EC proposes broadband installation savings

European Commission (EC) proposes to cut costs of installing fibre broadband by 30% to address the lack of standards across Europe

New rules to cut the deployment costs of fibre broadband have been laid out by the European Commission (EC), with an aim of encouraging a faster roll-out of the technology.  

The draft regulation aims for a 30% reduction of the bill of civil engineering – namely digging up roads –which the EC claimed accounted for 80% of deploying superfast broadband. The reduction could be equivalent to between €40bn and €60bn for network operators. 

"Everyone deserves fast broadband,” said Neelie Kroes, vice-president of the EC and responsible for the digital agenda. “I want to burn the red tape that is stopping us for getting there.”

There are four main parts to the proposal, which the EC claims build on existing best practices in place today in a number of EU states, including the UK.  

First was to ensure new and renovated buildings came fully equipped with superfast broadband, meaning fibres could be laid when building works were already providing the holes in the ground to deploy.  

Second was putting in place a precedent to open up existing infrastructure, such as ducts, manholes, cabinets and poles for other operators to run their fibre down or across.

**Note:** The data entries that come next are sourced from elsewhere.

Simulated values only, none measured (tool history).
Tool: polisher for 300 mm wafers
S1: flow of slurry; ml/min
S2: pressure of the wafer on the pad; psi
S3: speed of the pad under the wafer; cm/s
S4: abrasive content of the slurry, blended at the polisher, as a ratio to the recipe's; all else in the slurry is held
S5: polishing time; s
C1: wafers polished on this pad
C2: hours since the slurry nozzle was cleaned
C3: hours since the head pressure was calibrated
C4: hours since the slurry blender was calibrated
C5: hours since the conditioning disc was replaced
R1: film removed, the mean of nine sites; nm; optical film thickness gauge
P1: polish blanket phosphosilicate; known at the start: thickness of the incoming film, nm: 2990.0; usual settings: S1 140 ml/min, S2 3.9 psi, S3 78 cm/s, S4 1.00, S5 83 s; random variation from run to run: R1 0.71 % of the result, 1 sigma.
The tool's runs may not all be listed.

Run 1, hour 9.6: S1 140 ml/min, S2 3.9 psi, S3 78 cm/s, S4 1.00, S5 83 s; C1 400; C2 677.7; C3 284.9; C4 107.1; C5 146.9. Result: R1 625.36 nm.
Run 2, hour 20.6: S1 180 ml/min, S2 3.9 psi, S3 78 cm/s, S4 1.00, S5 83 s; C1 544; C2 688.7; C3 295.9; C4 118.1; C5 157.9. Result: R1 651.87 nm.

Third, the EC wanted better coordination between network operators and civil works so if, for example, a road was being dug-up by the council or another utility supplier, both organisations could take advantage and halve the costs involved.

The final suggestion was aimed at cutting the red tape, as Kroes suggested, by simplifying the process of getting a permit for works, making sure applications were processed within six months and all requests could be made through a single point of contact.

"In most places, today's rules hurt Europe's competitiveness," added Kroes. “The EC wants to make it quicker and cheaper to get that broadband."

The proposals will now go to the European Council for approval before anything gets written into legislation. However, the EC promised the “organisational issues” of putting these regulations in place will “very much [be left] to the discretion of member states.”